A group of historians from the University of Arkansas at Little Rock have won the Lucille Westbrook Award from the Arkansas Historical Association for the best article manuscript on an aspect of local Arkansas history.

Dr. John Kirk, George W. Donaghey Distinguished Professor of History, co-wrote the paper with his students in the Seminar in Public History class, a capstone course that focuses on collaborative research for students who are earning a Master of Arts in public history at UA Little Rock.

The authors will receive their award, which includes a $1,000 prize and a framed certificate, at the annual meeting of the Arkansas Historical Association on April 22. Along with Kirk, the UA Little Rock student authors include Kathleen Burell, Brittany Fugate, Christiane Hendricks, Ellis Eugene Thompson, Michael White, and Logan Yancey.

The article, “Criminal Justice in the Age of Segregation: Race, Law, and Politics in the Arkansas Cases of Robert Bell and Grady Swain, 1927-1935,” will be published in the Arkansas Historical Quarterly.

“It’s amazing to see the work we did last semester pay off,” Fugate said. “We developed this project through every step and now our work is about to be published. It’s a great feeling that I still can’t wrap my head around. The Public History program is one of a kind, and I’m so thankful to the opportunities I’ve had because of this program.”

The piece examines the criminal cases of Robert Bell and Grady Swain, two African American teenagers who were convicted of the first-degree murder of Julius McCollum and sentenced to death. Bell and Swain confessed to the crime, but later said their confessions were forced. The Arkansas Supreme Court overturned their conviction, concluding that there was not sufficient evidence to show that McCollum was murdered.

“This is a complicated case,” Kirk said. “They were two African American youths who were implicated in the death of a young white boy in 1927 in Greasy Corner, Arkansas. They survived a lynch mob only to be taken into custody where they were whipped to force a confession. The whole episode takes us step-by-step through the criminal justice system in the age of segregation.”

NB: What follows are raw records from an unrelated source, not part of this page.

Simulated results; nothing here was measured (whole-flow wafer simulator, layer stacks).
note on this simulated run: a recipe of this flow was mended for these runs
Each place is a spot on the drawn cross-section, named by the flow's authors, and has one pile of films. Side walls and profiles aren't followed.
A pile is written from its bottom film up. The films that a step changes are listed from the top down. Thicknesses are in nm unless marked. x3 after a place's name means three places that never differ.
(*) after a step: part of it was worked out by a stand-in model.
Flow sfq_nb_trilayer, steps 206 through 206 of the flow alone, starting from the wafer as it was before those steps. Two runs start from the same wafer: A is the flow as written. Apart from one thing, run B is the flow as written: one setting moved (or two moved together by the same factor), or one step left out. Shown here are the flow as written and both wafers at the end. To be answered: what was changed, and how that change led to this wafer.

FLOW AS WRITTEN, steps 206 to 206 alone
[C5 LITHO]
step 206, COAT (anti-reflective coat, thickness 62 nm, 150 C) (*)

Bell’s and Swain’s cases continued with many twists and turns. Both were retried after the original conviction was overturned. They both received legal assistance from local attorneys and the NAACP. They eventually took a plea deal with a lighter sentence and the promise of early release through parole, a deal that was subsequently not recognized by the parole board. They were finally released after spending seven years in prison when Gov. Junius Futrell granted them clemency.

“Surviving the lynch mob was just the first hurdle,” Kirk said. “What we see with Bell and Swain is two young people who managed to surmount many of the obstacles in Arkansas’s criminal justice system and, against all odds, gain release. It illustrates just how difficult it was for African Americans to escape that system once they were trapped in it.”